Ten of the complexes would be demolished or gutted, while four would be substantially renovated, starting as soon as October. A late $24 million infusion to the city budget would be used for the renovations.
In all, housing officials say they need $770 million from private and government sources to fix or replace the 14 complexes. Local officials say that residents are living in dangerous conditions and that the federal government has not provided funding for major capital upgrades.
The Housing Authority is convening community meetings at affected buildings starting next week.
“We have to be truthful, honest and transparent that it’s not going to be an easy road,” Tyrone Garrett, executive director of the D.C. Housing Authority, said this week. “It’s going to require a resident to be inconvenienced due to some type of rehabilitation in their building, or it may require actual relocation for a period of time.”

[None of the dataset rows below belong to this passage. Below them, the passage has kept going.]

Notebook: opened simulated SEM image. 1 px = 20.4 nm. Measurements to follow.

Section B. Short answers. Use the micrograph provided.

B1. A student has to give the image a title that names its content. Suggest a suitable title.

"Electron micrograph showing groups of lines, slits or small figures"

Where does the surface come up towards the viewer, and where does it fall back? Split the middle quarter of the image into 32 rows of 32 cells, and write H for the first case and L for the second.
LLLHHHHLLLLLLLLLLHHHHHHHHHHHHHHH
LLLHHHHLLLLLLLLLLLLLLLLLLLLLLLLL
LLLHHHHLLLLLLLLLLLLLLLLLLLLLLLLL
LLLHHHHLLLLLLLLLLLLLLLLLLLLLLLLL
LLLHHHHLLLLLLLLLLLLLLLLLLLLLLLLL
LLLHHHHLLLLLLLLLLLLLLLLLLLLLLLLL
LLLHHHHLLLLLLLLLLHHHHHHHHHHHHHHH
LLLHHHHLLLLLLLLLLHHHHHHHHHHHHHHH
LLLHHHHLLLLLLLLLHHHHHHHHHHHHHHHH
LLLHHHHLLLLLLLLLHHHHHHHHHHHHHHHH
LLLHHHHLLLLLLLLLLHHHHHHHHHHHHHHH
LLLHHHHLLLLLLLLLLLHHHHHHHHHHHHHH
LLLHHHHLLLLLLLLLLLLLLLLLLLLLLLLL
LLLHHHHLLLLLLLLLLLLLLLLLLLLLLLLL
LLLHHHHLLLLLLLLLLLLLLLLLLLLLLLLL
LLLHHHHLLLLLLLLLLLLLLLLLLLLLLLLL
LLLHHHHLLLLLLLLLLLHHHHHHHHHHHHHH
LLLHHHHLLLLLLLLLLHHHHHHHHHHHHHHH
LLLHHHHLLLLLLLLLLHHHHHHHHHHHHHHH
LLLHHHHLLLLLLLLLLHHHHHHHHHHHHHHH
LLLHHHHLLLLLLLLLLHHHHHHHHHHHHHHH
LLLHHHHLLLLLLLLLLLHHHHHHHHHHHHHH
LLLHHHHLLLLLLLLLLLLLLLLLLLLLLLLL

Housing authorities across the country have been confronting the challenges of dilapidated public housing, as federal funding shrinks and the government increasingly relies on private landlords to provide affordable homes through programs such as Section 8 vouchers.
Last fall, the U.S. Department of Housing and Urban Development sent letters to local authorities signaling plans to reduce the public housing stock by more than 100,000 units and suggesting several mechanisms to do so.
The D.C. authority is opting to seek federal permission to demolish or renovate the public housing complexes it has targeted. The process also requires approval from the local housing authority board and proof that buildings are beyond repair.
If the federal housing agency approves the city’s plans, tenants could be relocated starting in late 2020.
The complexes that would be partly or fully demolished are Benning Terrace, Fort Dupont Dwellings and Addition, Stoddert Terrace, and Woodland Terrace in Southeast Washington; Garfield Senior and Terrace, and Kelly Miller Dwellings walk-up units in Northwest Washington; Langston Terrace in Northeast Washington; the Greenleaf complex in the Navy Yard area, for which the city is already accepting redevelopment proposals; and Richardson Dwellings, which is slated to become a mixed-income development.
Details on what would replace them will depend on proposals from private developers and the city’s ability to secure financing.
Housing advocates say the process carries risks for residents, including no legal guarantee that they can return to a similar unit, the possibility of new eligibility requirements and the loss of large units or those accessible for people with disabilities.
Displaced residents would be eligible for vouchers, but it can be difficult finding landlords willing to accept them in a housing-strapped city.
Deborah Thrope of the National Housing Law Project said there’s a long history of governments failing to prevent displacement when renovating low-income housing across the country, including the federal Hope VI program, which was intended to transform public housing complexes into mixed-income developments.
“It was a disaster. They lost thousands of tenants in that process, in many of these deals, because they didn’t have the right protections in place so tenants knew when and how and where they could return,” Thrope said. “Understandably, the residents are fearful of what lies ahead.”
Housing officials say they aren’t trying to abandon public housing and want to ensure residents have homes to return to, although that could mean using a voucher outside the city.
“It’s not our intent to displace anyone,” Garrett said. “It’s our intent to improve their conditions.”
Garrett said the housing agency is trying to avoid flooding the city with thousands of displaced residents at once with public housing renovations. Relocation would be gradual, and the authority is exploring options to relocate residents in buildings with many vacancies or in temporary modular facilities.
“I don’t want to create any type of panic,” Garrett said. “Remember, this isn’t going to happen overnight, and no one is going to move immediately.”
The complexes that would be substantially renovated but not demolished or put to market are Judiciary House in Chinatown, LeDroit Apartments and the Kelly Miller Dwellings townhouses near Howard University, and Langston Addition in Northeast Washington.